The construction industry is now and historically has been a man’s world. Even though medieval European manuscripts document that a surprising number of women worked alongside men building cathedrals and fortifying city walls, they were largely relegated to menial jobs, earning half of what their male counterparts were paid.

Back then, it was socially unacceptable and in fact immoral for a woman to work for wages. Her duty, her sole focus in life, was to care for her husband and children. Sound familiar, ladies?

Payroll documents from those times rarely mentioned female workers by name. Instead, they were referred to only as doña, femme, or wench, reflecting the shame and disgrace surrounding women who did manual labor.

Today, although women working in the trades are certainly paid more than their medieval counterparts and need no longer hang their heads in shame , a mere 8.9 percent of the industry’s workforce is female.

It’s a fair question to ask, since the feminist movement has been around for decades, why there are still so few females in the industry. It may well be that many women simply are not interested in or drawn to these jobs. They don’t want to get filthy dirty every day, “walk the high steel,” or work outdoors in all manner of weather.
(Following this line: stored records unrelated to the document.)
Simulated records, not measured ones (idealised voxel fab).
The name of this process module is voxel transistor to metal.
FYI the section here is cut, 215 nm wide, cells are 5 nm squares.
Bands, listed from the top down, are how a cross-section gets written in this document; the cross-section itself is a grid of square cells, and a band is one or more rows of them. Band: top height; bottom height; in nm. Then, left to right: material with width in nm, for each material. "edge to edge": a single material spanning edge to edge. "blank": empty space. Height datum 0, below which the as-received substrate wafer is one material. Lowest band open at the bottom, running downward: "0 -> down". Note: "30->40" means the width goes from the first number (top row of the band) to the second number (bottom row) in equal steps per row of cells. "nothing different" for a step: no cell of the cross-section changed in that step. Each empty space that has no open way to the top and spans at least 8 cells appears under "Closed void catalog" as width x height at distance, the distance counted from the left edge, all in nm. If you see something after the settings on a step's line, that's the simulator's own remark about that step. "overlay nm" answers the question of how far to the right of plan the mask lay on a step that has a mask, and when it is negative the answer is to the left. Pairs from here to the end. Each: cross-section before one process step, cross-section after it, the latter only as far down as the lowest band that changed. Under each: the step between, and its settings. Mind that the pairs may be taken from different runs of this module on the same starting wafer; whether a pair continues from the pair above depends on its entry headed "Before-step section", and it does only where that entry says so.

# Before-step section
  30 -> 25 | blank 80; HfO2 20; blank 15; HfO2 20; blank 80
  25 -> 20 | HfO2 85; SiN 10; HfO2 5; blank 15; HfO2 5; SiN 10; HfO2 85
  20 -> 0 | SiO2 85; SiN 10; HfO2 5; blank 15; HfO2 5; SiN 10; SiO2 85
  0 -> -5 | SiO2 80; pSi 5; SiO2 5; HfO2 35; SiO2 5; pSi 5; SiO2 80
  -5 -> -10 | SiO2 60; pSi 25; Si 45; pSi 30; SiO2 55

Another possibility: Modern women raised with Title IX and the EEOC are unwilling to tolerate a hostile workplace environment. Stories abound of women on construction sites being subjected to unrelenting harassment and abuse by their male supervisors and coworkers. Some men in the industry, upon hearing the phrase “women in construction,” don’t think of real women doing real jobs but instead picture a Playboy fantasy of gorgeous buxom blondes clad only in toolbelts and steel-toed boots.

Colorado is making efforts to boost the measly percentage of women in construction, as illustrated by a outlining organized efforts by a coalition of schools, construction companies and advocacy groups to make the field more appealing to young girls and women. They are placing special emphasis on the benefits of apprenticeship programs, where participants receive four years of paid on-the-job training and free classroom instruction after hours.

I know that my mother, given the chance to learn a skilled trade through a paid apprenticeship, would have jumped at the opportunity, if for no other reason than to avoid drowning in the secretarial pool. In my family, gender roles were reversed. My mother could fix just about anything, whereas the mere mention of home repair would cause my father to spook like a skittish horse and bolt for the nearest tavern.

Unlike other families in my neighborhood where dads were kept busy every weekend with “honey-do” tasks, my father had a “honey-don’t” list specifically designed by my mother to keep him far away from leaky faucets and clogged drains. Dad meant well, but his idea of “helping” my mother was to stand at the base of the ladder while she put up storm windows and shout, “Watch it! Look out! Don’t fall!”

If Colorado is truly serious about getting more women into construction, just look back to the example set in World War II, when women were desperately needed in non-traditional jobs to take the place of men who were at war. One government advertisement asked women: “Can you use an electric mixer? If so, you can learn to operate a drill.”

The spirit and determination of “Rosie the Riveter” is what’s needed today. Plus, women must be assured that, this time, they can keep these jobs and not have to give them up when Johnny comes marching home.